Tea and Karaoke: 5 Different Ways to Socialize in China

by Published

In many Western countries, people socialize at cafés, bars, or parties. Cafés and bars are easy to find in most Chinese cities, but there are other popular ways of meeting up with friends. Here are five different ways of socializing while studying in China:

China shopping area

Shopping stores

5. Shopping

In China’s cities, shopping is popular with young adults (often women). Shopping centers spring up on every corner, and you’ll find something for every budget – from cheap clothing vendors where you can haggle for the best bargains to department stores that feature international luxury brands. Female friends like to shop together, and many a Chinese woman likes to take her date out shopping (often, Chinese women will expect their date to pay). Although online shopping is booming in China, meeting up for real-world shopping is still well liked by many Chinese.

4. Playing Pool

Playing pool is a favorite pastime of many Chinese. You’ll be hard pressed to find someone who can’t play pool at all. You commonly find pool tables at bars or pool halls, but you can also find them outdoors – in the backyard of a house or at a small square. Many Chinese play pool for pleasure, but in the eyes of many, playing for money is double fun. In China, playing pool is still a male domain, so if you’re a female pool player, be ready to kick some butt.

3. Drinking Tea

Drinking tea has a long tradition in China and good tea is easy to find. Teahouses offer a variety of teas – popular choices include green tea, Oolong tea, Pu’er tea, white tea, black tea, and flower teas. Most people order snacks with tea. Sunflower seeds, peanuts, and dried fruits are only a few that come to mind.
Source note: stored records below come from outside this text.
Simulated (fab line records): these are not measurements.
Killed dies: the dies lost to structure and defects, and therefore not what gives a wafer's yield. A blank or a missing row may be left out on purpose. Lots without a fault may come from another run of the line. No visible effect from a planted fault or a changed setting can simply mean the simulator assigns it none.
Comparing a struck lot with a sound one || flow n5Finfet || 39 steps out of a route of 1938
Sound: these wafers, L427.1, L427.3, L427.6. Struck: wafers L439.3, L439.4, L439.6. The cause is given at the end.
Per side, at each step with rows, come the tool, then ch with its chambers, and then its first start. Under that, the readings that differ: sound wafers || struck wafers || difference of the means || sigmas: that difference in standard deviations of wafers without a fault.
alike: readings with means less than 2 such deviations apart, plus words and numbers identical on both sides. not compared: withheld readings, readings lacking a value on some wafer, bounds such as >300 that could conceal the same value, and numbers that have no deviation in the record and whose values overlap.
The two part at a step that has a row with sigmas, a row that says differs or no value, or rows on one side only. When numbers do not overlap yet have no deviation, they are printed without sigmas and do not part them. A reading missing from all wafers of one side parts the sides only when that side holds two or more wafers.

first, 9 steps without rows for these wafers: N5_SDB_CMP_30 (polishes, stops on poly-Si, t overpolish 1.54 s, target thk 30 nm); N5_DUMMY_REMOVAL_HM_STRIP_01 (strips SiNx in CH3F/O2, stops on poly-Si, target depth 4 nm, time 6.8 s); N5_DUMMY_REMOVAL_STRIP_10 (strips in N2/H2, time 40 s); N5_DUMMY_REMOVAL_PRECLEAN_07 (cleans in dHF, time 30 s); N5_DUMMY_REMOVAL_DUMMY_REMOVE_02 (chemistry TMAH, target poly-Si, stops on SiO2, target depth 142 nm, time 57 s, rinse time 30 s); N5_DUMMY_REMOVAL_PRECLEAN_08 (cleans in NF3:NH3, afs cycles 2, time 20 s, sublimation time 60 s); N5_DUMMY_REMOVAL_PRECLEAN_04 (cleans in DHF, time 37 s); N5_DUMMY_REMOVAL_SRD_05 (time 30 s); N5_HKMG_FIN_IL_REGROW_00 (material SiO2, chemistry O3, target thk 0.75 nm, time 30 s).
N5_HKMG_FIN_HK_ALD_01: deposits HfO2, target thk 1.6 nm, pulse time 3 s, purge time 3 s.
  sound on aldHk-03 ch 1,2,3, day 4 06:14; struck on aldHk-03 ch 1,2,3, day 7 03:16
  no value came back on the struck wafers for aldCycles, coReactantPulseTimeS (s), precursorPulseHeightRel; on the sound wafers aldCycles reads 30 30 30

In traditional teahouses, you can watch the waiters perform a tea ceremony for you. In China, there’s so much more to preparing tea than just putting a bag into hot water. Not only is a tea ceremony great to watch, tea prepared with a few different steps and a Chinese tea set tastes different (and much better) than tea that is conventionally prepared.

In many places, drinking tea is synonymous with playing Mahjong. You might know Mahjong from your PC, but real Mahjong is more like a combination of Poker and Rummy. It’s fun to play and if you get the chance to learn it, people will be amazed at how “local” you are. Chinese like to play for money, so take some cash with you.

Tea cups

Tea cups

2. Singing Karaoke

Singing Karaoke is one of the most popular weekend activities of the younger generations. Young Chinese love going to K-Bars. Despite its name, a K-Bar doesn’t really look like a bar. Rather, it’s a big building with rooms of various sizes. People rent a room for a few hours, sit on a sofa, drink beer or other liquids, and sing to the songs they choose from a Karaoke machine.

Chinese love singing Karaoke not just because of the entertainment factor, but because it works as a stress reliever from work. For students studying in China, going to a K-Bar with friends is not only a great way to socialize, but also offers a good chance to get acquainted with Chinese music and language.

Besides going to a K-Bar with friends, in Chinese companies, it’s also common to go there with colleagues or your boss (Hint for those thinking about Interning in China). Some of these outings might be simple invitations to enjoy some beer and sing a few songs. Others not. Some K-Bars offer hostess services, and inviting high-ranking male employees or business partners to one of these bars is not unheard of.

1. Meeting for Lunch or Dinner

Chinese love food. This shouldn’t come as a surprise considering that Chinese cuisine is one of the most diverse cuisines out there. Stretching over an area of more than 9 million km² and with climate zones ranging from subarctic to subtropical, there’s almost no grain, vegetable, or fruit that doesn’t grow in China. This, and the fact that the Chinese have refined the art of cooking, makes China a food lover’s heaven.

In restaurants, food is usually put on the rotating central part of the table (aka. Lazy Susan) and enjoyed as a group. It’s polite to order at least one more dish than people.



If you're studying abroad in China, don’t miss out on the chance to enjoy a home cooked meal at a family’s table. You won’t regret accepting the invitations of friends to eat at their home. One thing to keep in mind is that often, plates are not completely cleared. Clearing the plate means that the food is not enough. If all dishes are finished, your host might run into the kitchen searching for more food to serve. No matter where in the world you are, there’s nothing that beats a home cooked meal – especially if you’re far away from home.

From formal business dinners to relaxed chats with friends to a romantic date with your beloved one, meeting for lunch or dinner is the number one way of socializing in China.